Archana Hande’s critique of beauty myths and packaged urban spaces captivates Trisha Gupta. (Please click on the link below for images)
Archana Hande’s All is Fair in Magic White at Nature Morte Annex, New Delhi, from February 26th to March 21st, was a quirky, tongue-in-cheek interweaving of several seemingly unconnected issues – urbanization, history and its erasure on the one hand and class, race and notions of beauty on the other.
A large part of the exhibition comprised framed pictures made by block-printing on fabric, although there were some painted scrolls attached to wooden dowels and an animation video which drew on the pictures and scrolls for its characters and scenario. What worked well was Hande’s choice of pictorial style. The self-created block-print motifs, repeated and combined in different ways, enhanced the vivid fable-like quality of the works.

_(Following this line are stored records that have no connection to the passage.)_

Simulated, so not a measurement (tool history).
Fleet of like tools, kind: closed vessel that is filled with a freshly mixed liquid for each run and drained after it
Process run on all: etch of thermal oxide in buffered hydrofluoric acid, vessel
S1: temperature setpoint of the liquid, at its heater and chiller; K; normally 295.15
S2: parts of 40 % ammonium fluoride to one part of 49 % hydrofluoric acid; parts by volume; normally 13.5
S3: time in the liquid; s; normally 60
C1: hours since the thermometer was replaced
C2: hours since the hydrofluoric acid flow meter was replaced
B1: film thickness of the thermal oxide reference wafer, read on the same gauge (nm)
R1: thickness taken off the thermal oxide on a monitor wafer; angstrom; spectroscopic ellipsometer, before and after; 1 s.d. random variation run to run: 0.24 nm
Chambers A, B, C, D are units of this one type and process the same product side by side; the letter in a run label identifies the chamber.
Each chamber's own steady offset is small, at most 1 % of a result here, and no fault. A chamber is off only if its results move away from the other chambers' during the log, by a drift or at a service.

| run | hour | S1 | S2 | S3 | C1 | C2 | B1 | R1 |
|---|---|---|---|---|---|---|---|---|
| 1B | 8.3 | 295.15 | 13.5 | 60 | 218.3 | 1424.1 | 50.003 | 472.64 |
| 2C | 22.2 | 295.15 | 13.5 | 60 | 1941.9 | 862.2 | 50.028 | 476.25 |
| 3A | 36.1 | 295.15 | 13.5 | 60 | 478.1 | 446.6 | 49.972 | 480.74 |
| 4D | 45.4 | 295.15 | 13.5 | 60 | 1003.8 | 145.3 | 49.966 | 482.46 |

But despite its winsome storytelling and videogame heroines, All is Fair provided no happy endings. The narrative of the whole show hinged on three superwomen-like figures – industrialists’ wives from South Bombay (the accompanying text told us) – who decide Dharavi is “THE cause to pursue”. They skim over the city’s surface, arriving at a Dharavi all mapped and ready to receive their interventions, its various industries highlighted as if in a school project: embroidery, leather work, pottery. They encounter a businessman called Ali, who refuses their offers of assistance, and poses this riddle instead: “When I was poor my daughter was born black, and when I became rich, my second daughter was born fair. Why so? Is there a relationship between class and race?” In response, the superwomen design a fairness product called Magic White.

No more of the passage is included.